Slagg was born in the Town of Albion in Dane County, Wisconsin on July 6th, 1903. He was educated in the public schools of Dane County, and graduated from Edgerton High School He graduated from the University of Wisconsin Law School in 1924, and went into law practice with George Washington Blanchard in Edgerton, Wisconsin. He was appointed an assistant district attorney in Dane County in 1926 by Philip La Follette.

Elective office

Slagg won the Republican primary election for the first Rock County Assembly district (Blanchard's former seat) in 1928, receiving 3,683 votes to 2,836 for Thomas Nolan. In the general election of November, 1928, he was elected, with 10,747 votes to 3,482 for Democrat Edward Schmidley.[1] He defeated a challenger in the 1930 primary, and faced no opposition in the general election.[2]

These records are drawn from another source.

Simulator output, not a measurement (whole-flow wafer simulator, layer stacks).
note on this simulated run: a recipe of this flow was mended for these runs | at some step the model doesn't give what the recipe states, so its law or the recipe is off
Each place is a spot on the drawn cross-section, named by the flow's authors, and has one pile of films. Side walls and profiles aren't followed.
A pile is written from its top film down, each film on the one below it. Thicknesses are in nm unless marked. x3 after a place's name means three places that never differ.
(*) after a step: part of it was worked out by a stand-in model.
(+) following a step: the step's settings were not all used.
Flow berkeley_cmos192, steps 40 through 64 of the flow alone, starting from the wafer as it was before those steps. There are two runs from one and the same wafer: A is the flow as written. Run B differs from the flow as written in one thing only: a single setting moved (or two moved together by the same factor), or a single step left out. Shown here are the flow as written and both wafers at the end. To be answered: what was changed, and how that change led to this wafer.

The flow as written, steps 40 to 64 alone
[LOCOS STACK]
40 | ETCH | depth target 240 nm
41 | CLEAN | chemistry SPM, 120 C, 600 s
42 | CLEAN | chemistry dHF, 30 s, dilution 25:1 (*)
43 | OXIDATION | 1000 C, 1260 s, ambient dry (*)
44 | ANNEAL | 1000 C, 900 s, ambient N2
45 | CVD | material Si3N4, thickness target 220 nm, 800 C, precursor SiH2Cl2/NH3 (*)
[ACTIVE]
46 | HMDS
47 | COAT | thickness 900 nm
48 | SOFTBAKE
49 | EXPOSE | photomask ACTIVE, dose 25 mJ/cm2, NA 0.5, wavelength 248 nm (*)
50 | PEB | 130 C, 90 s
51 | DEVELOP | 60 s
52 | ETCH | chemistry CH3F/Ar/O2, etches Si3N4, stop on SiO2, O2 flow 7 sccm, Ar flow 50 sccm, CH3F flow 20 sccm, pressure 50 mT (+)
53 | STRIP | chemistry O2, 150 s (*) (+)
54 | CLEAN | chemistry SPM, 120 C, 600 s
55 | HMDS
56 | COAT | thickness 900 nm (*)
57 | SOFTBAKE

In 1932, having run unsuccessfully as a "Progressive" delegate to the 1932 Republican National Convention, he was unseated in the Republican primary by Edward Grassman, who won the subsequent general election and would hold the seat until 1953.[3] In 1934, he came in fourth in a four-way race for the Progressive nomination for lieutenant governor; in 1938, he came in third in a three-way race for the Progressive nomination for Wisconsin's 1st congressional district (another office which Blanchard had once held); in 1940, he received the nomination, and came in second (ahead of the Democrat) to incumbent Republican Stephen Bolles. By 1942, he had returned to the Republican Party, and sought (unsuccessfully) nomination to the State Senate; in 1948 and 1950, to the Assembly (in both cases losing again to Grassman); and in 1952 for the Assembly, losing to eventual victor Clyde Jewett (Grassman was not a candidate). At the 1952 Republican Party 1st Congressional District convention, he was one of the few delegates arguing for one man one vote reapportionment of the State Senate.[4]